One feature that is sorely lacking in our test automation harness is the ability to share and lock resources between competing groups of tests. Consider this situation: Our group is responsible for testing some of the systems in Sun's X64 family of servers. In particular, much of our focus is on the Sun Blade 8000 (code named Andromeda). Given two indisputable facts:
- These systems are expensive, and thus there are not an infinite supply for us to test.
- There are many different components to one system, some of which can be tested independently.
Thus we are faced with a somewhat classic resource sharing problem, but with a unique twist: some resources (such as an Andromeda chassis) might have sub-resources which can be locked and used independently and without interference. Therefore, a resource can only be locked for use if it and all of its sub-resources are available. Our specific problem details can be described as follows:
- Resources are structured in a hierarchical format as just described.
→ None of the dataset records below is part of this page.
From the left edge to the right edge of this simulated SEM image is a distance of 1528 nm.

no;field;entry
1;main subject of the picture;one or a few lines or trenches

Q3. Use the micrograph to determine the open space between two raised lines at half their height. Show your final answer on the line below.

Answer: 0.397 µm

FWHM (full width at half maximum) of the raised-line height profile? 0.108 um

- The resource hierarchy is stored in a centralized SQL database.
- Each logical group of automated tests defines a set of resources that must be locked before execution can begin.
- Each group of automated tests is run by an execution daemon. There may be multiple execution daemons running on possibly different servers which will be attempting to lock the same resources in the centralized database before executing the tests.
It turns out that having a hierarchy of resources does not present a significant problem in coming up with a resource sharing policy. As long as resources and their children are properly ordered per Dijkstra's solution to the infamous dining philosopher's problem, and resource locks are always acquired in the same order, the same basic principles apply. Thus here is my basic locking algorithm presented as a solution to the above described problem:
- An execution group requires a set of resources, we'll call them R
- Foreach resource r in R (in alphabetical order)
- Lock the database tables associated with resources (to avoid race conditions in database access).
- If r is unlocked AND there is nobody waiting in the queue for r (the queue is maintained in the database), lock it (by assigning your name to the resource as the locker in the database).
- Recursively lock each child resource of r in alphabetical order.
- If any children of r are locked, release all children of r (but do NOT release r itself). This will allow any execution groups that require only children of r to execute while we are waiting for resources to be released. After waiting n (10?) minutes, go back to the beginning of the children locking loop and re-attempt to lock the children. This time, do NOT release the child locks if a locked child is encountered, enter into the queue for that child instead and initiate the pseudo-busy waiting process for that resource.
- Else enter into the queue for resource r and initiate the pseudo-busy waiting process for r.
- Unlock the database tables associated with resources
- Once all resources are acquired, execute all tests in the group and then release the locked resources in R
- Pseudo-busy waiting process:
- sleep for (5?) minutes.
- check if the resource is available. If it is, lock it and remove yourself from queue. Otherwise, go back to the previous step.